Tuesday, November 22, 2011

Catching Plagiarism in the 21st Century

Today’s educators and administrators struggle to promote the honest, thoughtful, and legal use of information by students, in a world of ever-changing technology.  With access to billions of Internet source documents, students can “cut-and-paste” entire written passages in seconds.  This, combined with a growing emphasis on performance and assessment, has led to pervasive use of unoriginal content in student essays and research papers.  In 1996, a group of University of California-Berkeley professors recognized the problem this posed to the academic world and developed a program we know today as“Turnitin.com”.

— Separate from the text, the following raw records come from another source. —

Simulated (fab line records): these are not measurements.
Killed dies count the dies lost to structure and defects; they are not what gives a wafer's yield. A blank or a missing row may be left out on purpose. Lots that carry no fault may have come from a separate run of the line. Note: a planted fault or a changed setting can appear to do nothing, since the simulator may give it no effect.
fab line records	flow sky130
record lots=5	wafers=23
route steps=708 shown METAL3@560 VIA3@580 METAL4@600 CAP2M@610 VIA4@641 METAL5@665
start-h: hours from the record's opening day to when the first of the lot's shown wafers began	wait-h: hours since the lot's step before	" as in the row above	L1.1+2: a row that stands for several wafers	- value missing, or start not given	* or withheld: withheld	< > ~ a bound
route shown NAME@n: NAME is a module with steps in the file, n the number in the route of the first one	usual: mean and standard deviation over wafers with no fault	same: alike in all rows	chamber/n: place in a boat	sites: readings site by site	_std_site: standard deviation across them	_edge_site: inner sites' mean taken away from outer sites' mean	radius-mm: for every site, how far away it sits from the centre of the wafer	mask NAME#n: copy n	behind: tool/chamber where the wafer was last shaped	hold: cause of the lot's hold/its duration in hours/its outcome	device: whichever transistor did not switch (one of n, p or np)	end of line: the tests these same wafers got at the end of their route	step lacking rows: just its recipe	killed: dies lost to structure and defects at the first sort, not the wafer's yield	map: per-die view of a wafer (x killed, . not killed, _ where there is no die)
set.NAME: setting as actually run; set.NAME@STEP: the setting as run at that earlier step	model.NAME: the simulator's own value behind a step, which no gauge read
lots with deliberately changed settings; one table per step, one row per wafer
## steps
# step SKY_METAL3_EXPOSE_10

 Currently used by over 10,000 educational institutions spanning 126 countries, “Turnitin.com” has over 150 million student papers, 100,000publications, and 14 billion web pages of information compiled in their database.  An increasing number of classes at GLHS require the site to be used for research papers and essays.  Most of these classes will have you make a login and then periodically use the account throughout the year to "turn in" papers. The site compares the writing that is turned in to all of the items it has amassed electronically and at speeds exponentially greater than any previous methods.  The goal of the site is to make students create work with more original content and learn appropriate ways to use and cite source material, all by discouraging plagiarism.  They want students to know it's okay to use information from other sources, but to know how to give credit to those sources.  But does it work?

             Well, a statistical analysis of 7 years of data from high school and college submissions to Turnitin.com, found that after two years, instances of unoriginal content and plagiarism in student writing decreased by 20 percent or more. After four years, educational institutions experienced improvements of 35 - 70 percent.  Other independent research studies show that “Turnitin.com” is substantially more effective than manual plagiarism detection methods.  Teachers no longer have to spend hour after hour using online search engines to identify plagiarism.  A recent survey of educators showed that “Turnitin.com” not only reduced plagiarism, but also helped improve student writing skills, reduced instructor workloads and increased the productivity of both students and teachers. 

Benefits like these help to maximize the educational impact that schools like GLHS can have.  However, I still think there can be ways to improve the system.  Sometimes when I'm writing a research paper that is to be sent to "Turnitin.com", I'll find myself focusing more on rewriting the information to minimize any chance of unintentional plagiarism, rather than write what I think sounds best.  Perhaps my fear of unintentional plagiarism is irrational, but I wish there was a free alternative to "Turnitin.com" that could give me instantaneous input on my writing before I sent it to "Turnitin.com".  I think a good policy for GLHS would be for teachers to explain and demonstrate how the site works at the beginning of the year, so students can clearly understand what risks there are with unintentional plagiarism.  In spite of this, I believe that the use of “Turnitin.com” greatly benefits students and teachers by deterring academic misconduct in an age of technological dominance.